Most syndicates are made up of between two and 10 investors -Beyond 10 it becomes a bit unwieldy.

Anyone investing in a syndicate needs to make sure everything is documented -A handshake doesn't cut it anymore -It's very much a corporate marriage and a corporate divorce.

You need to decide how you are going to run it and how you are going to get out when it's time to get out or things go wrong such as death, disability or dissatisfaction.

Syndicates can offer great opportunities but investors should be cautious.

It's best to only get involved with a professionally structured syndicate that has an experienced manager involved.

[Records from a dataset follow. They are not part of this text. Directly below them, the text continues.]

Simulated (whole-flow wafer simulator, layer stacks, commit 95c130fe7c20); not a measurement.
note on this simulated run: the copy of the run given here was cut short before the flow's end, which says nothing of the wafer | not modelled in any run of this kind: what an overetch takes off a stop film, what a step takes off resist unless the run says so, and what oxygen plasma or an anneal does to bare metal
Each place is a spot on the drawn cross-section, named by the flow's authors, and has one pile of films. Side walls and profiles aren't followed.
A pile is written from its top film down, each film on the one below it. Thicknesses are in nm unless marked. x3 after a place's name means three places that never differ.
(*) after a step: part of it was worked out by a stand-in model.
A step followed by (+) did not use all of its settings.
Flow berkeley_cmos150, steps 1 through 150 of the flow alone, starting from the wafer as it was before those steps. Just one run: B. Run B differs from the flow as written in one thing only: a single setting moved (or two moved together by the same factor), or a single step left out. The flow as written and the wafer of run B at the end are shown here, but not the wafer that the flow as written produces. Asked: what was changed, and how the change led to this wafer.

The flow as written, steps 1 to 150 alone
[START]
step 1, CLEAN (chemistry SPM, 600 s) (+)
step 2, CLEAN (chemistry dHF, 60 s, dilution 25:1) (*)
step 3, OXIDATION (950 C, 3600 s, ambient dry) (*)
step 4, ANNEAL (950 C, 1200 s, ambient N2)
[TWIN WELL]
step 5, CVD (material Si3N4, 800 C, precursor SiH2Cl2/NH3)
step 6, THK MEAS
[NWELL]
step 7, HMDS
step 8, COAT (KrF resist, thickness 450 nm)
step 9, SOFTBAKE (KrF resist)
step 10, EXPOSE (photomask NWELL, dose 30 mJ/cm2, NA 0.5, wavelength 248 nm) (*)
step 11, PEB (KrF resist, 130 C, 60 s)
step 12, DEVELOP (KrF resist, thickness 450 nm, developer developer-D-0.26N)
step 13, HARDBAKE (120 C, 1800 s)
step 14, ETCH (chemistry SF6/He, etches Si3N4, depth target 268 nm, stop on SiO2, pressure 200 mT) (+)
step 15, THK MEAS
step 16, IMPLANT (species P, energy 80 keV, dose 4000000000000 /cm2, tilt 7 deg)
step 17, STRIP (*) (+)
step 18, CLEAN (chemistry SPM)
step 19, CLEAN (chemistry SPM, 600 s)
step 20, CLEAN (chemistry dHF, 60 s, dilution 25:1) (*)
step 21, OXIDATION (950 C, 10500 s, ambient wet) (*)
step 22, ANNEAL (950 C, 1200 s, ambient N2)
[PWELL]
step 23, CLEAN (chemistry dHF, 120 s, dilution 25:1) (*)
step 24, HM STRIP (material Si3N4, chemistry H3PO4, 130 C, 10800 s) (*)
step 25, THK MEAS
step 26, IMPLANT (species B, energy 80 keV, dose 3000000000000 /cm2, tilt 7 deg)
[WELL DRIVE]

Syndication usually requires a long-term commitment and does not offer a lot of flexibility to individual investors in the event their circumstances change. Being locked into a syndicate when an unexpected personal financial event may occur can be devastating.

http://www.propertyexpresscrm.com/

Thursday, November 19, 2009

How buy-to-let investors can maximise rental returns

Even when rental demand is increasing you should ensure that your property is in the best possible condition so that you can attract quality tenants. Make sure that the property is spotless or ask the current tenants to clean up before people are shown around.

It is worth painting rooms in a neutral colour to help potential tenants to imagine their lives in the property. Also, use flowers, candles and the smell of fresh coffee to make the place smell homely. Ask your current tenants to return furniture to its original position and rooms to their original use.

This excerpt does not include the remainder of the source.